Introduction
Recent discussions of Australian young adults have been marked by concerns about housing affordability and subsequent declines in rates of home ownership among the 25– 34-year-old demographic. The Australian Bureau of Statistics’ (ABS) most recent Survey of Income and Housing (2017– 2018) found that only 37 per cent of 25– 34-year-olds were home owners, down from 57 per cent in 1971 (ABS, 2019a). Attention has focused, however, on home ownership in capital cities, with less attention given to the experiences of those living in regional and rural areas. This lack of attention is perhaps unsurprising as Australia is one of the world's most urbanized countries, with close to 90 per cent of the population living in urban areas at the time of last census (ABS, 2016).
However, this lack of attention beyond the metropolis also echoes the wider tendency to focus on urban areas in youth sociology, and to use the lives of urban young people as a benchmark for what is common in the lives of all young people (Farrugia, 2014). In the case of home ownership, this tendency to conflate the experiences of non-urban youth with those of their urban counterparts overlooks crucial points of distinction. While much of rural Australia has also been impacted by the rapid price inflation that has affected urban property markets since the year 2000, rural areas also contend with issues such as bifurcated housing markets in resource boom areas hosting temporary workers, with a split between high value properties and affordable but low quality housing (Beer et al, 2011). However, just as rural and regional Australia is highly heterogeneous, so too are its property markets. It is thus useful to consider the ways in which particular non-urban areas differ not just from urban areas, but from each other.

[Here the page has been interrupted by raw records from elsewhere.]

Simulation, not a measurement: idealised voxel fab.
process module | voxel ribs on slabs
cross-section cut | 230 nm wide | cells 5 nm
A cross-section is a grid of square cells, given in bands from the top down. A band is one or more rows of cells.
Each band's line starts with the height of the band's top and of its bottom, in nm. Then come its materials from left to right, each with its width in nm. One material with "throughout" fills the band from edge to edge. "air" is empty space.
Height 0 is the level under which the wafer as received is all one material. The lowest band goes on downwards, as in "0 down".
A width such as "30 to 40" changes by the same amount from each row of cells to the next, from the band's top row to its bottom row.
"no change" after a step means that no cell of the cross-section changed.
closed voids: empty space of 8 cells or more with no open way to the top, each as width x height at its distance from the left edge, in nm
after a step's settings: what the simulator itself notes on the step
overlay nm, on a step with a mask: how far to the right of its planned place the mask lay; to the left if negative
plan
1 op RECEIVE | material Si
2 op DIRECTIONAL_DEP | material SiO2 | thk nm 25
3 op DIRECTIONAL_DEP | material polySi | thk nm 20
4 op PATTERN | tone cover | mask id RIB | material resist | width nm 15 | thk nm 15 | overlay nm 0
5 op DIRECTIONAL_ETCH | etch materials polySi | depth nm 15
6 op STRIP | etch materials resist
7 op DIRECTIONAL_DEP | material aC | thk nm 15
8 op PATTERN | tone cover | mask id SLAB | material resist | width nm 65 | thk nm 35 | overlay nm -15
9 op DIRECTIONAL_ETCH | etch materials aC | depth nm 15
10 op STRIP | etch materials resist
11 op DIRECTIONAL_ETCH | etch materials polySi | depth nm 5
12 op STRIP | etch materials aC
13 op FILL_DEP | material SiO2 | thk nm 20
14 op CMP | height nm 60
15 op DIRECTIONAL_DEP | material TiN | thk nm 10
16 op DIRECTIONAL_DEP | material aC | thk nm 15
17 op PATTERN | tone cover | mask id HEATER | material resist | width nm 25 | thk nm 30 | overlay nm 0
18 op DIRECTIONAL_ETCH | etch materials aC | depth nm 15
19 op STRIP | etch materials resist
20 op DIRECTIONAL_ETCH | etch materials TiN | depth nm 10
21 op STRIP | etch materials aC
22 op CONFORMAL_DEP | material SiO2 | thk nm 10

In service of this aim we seek to address the ways in which young adults living in Launceston, a regional centre in the Australian island state of Tasmania, negotiated issues related to housing, considering how these experiences provide a window into challenges associated with employment, attachment to people and places, and their future thinking. We draw on data from a one-day dialogic workshop conducted with 19 29– 30-yearold participants from the long-running Life Patterns study.